The Mini-Sumo is a 10 cm2 robot that has a weight restriction of 500 g. These robots are completely autonomous and are designed to push an opponent outside a designated ring. Due to the size and weight restrictions, the Renesas M16C was an appropriate choice because of its size, power and speed. The Mini-M16C is mini sumo robot designed around the Renesas M16C with two continuous rotating hacked Futaba servos acting as the motors, an edge sensor (QRD1114) and a distance sensor (Sharp GP2Y0A21YK) which acts as the eyes of the robot
The Futaba S2003 servo is meant to act as a positioning servo which is able to rotate 180o. With a small modification, the servo can rotate a full 360 o continuously. Applying a 1.5ms pulse at approximately 650 Hz, the servo is at the rest position. When the pulse is varied to 1.0ms at the same frequency, the servo rotates to its maximum speed. The same thing happens when the pulse is varied to 2.0ms but in the opposite direction. These pulses are given to the servos to make the robot move forward, backwards and the ability to turn in either direction. The PWM option from Timer-A was used to create the correct pulses to control the motors.
The ability of the robot to sense the edge of the ring was accomplished by using the QRD1114 sensor. Since the Mini-Sumo ring only consists of two shades (black and white), the QRD1114 connected to AD2 (Analog to Digital Converter) port tells the robot when it comes in contact with the edge of the ring. This is accomplished by having one end of the detector applied to the positive voltage and the other end connected to the AD2 port. With different amount of reflection detected by the sensor, this allows a diverse amount of voltage to be applied to the detector part of the sensor. This in turn communicates to the microcontroller that the robot is near the edge of the ring.

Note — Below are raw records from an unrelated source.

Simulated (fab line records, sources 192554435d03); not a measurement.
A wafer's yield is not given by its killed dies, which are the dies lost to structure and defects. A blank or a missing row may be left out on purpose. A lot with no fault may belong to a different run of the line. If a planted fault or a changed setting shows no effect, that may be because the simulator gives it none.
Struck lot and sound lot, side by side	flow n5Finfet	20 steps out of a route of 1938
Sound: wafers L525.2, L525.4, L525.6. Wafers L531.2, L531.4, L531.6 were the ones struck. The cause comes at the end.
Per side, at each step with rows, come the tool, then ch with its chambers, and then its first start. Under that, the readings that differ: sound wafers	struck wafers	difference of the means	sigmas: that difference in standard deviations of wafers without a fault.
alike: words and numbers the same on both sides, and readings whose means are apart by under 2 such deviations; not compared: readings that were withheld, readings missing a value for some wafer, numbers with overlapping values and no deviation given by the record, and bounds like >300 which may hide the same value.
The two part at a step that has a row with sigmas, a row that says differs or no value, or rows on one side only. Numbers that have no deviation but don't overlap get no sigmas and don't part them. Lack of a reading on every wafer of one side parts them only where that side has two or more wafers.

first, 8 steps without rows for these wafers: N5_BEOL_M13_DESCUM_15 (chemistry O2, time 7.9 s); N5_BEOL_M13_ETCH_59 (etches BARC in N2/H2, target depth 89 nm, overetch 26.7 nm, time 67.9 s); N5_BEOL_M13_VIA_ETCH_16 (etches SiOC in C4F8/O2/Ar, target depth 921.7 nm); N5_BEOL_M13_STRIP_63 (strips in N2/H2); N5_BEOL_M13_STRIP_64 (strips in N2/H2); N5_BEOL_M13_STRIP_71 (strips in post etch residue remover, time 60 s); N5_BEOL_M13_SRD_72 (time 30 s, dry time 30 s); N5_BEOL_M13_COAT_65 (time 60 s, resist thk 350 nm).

For the robot to know when it is near an opponent, it needs a means of seeing. The Sharp GP2Y0A21YK distance sensor is used for this purpose. All the necessary circuitry is already built into the sensor so all it needs is power and it is ready to send a signal to the processor. The signal is applied to the AD3 port for the microcontroller to be able to find and locate the opponent. As soon as the opponent comes in range of the sensor, the robot knows to attack and try to push it out of the ring.
As a means of power for the robot, two power sources were chosen both using a 5V regulator. One source using four AA batteries was used to power the microcontroller board and the other source using 9V batteries was strictly for the motors. Since the motors use a lot of current, separate batteries were needed.